A.G. Schneiderman Announces $165k Settlement With Debt Collector In Buffalo

Joseph Bella Illegally Sought Confidential Information On Consumers In Order To Collect Tens Of Thousands Of Dollars

Bella Improperly Used An Attorney’s Name To Collect On Loans

BUFFALO—Attorney General Eric T. Schneiderman today announced a settlement with Joseph Bella, the operator of several debt collection companies in the Buffalo area, for illegally collecting on payday loans, violating the privacy of consumers by soliciting their personal information through employers, and sending letters that purported to be from an attorney in order to collect. Bella will pay $165,000 in restitution and penalties and be ordered to substantially change his business practices. 

“Across the state, we’ve worked aggressively to ensure that debt collectors who exploit desperate consumers and break the law pay a price for their behavior. In this case, we’re pleased that consumers who paid on payday loans will receive full restitution and that Bella will receive heavy penalties,” said Attorney General Schneiderman. “With this action and many others, my office will continue to fight to protect New Yorkers from illegal business practices and stop companies that seek to prey upon consumers facing tough economic times."

Since November 2008, Joseph Bella has operated various debt collection companies in the Buffalo area, including Check Systems, LLC; Interchex Systems, LLC; Goldberg Maxwell, LLC; Mullins & Kane, LLC; Morgan Jackson, LLC, and National Check Registry, LLC, that the Attorney General found had repeatedly violated the federal Fair Debt Collection Practices Act. Bella operated several of these companies on a one-at-a-time basis for very short periods, usually for less than six months. Then, he would shut the companies down and began operations under a new name.

Bella’s debt collection companies routinely sent Verification of Employment forms to the employers of consumers. Federal law, however, strictly prohibits debt collectors from communicating with employers except to obtain location information about the employee. Bella’s debt collection companies illegally sought information about consumers, including their consumer's Social Security numbers, hourly wages, dates of hire, and information on whether their consumer's wages were being garnished. The form improperly implied that the Bella debt collection companies would garnish the wages of consumers even though they had never obtained judgments against the consumers and, therefore, had no authority to do so. 

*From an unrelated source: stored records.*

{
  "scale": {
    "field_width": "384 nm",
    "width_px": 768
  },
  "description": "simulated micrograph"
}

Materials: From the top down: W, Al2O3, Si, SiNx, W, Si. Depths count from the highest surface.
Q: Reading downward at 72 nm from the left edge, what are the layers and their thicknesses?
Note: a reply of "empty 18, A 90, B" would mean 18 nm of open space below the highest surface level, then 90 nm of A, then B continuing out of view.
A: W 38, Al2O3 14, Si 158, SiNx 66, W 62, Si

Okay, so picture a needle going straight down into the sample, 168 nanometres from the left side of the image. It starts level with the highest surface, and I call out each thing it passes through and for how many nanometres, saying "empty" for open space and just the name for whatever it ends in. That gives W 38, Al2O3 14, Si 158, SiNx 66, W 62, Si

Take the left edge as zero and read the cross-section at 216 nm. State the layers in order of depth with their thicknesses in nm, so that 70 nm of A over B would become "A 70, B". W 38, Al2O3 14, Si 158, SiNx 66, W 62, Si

Bella’s debt collection companies also routinely violated the law by sending letters to consumers under the name of an attorney, M. Robert Madia. Madia, however, did not have any direct personal involvement in the sending of the letters; had not reviewed the consumers' files before the letters were sent; had not determined that the letters should be sent, and did not know the identities of the consumers to whom the letters had been sent. Indeed, despite the fact that Bella terminated Madia in November 2012, as late as February 2013, one of his companies continued to send letters to consumers from Faith Galloway, Legal Assistant, that, according to the letters, were copied to the terminated Madia.

Finally, Bella’s companies collected on, or attempted to collect on, payday loans from New York State residents. Payday loans are a type of short-term borrowing in which an individual borrows a small amount at a very high rate of interest, often 450 percent or more. These loans are also called cash advance loans or check advance loans. Payday loans are illegal in New York State.

This matter was handled by Assistant Attorneys General James Morrissey and Michael Russo, and Senior Consumer Frauds Representative Karen Davis, under the supervision of Martin J. Mack, Executive Deputy Attorney General for Regional Affairs.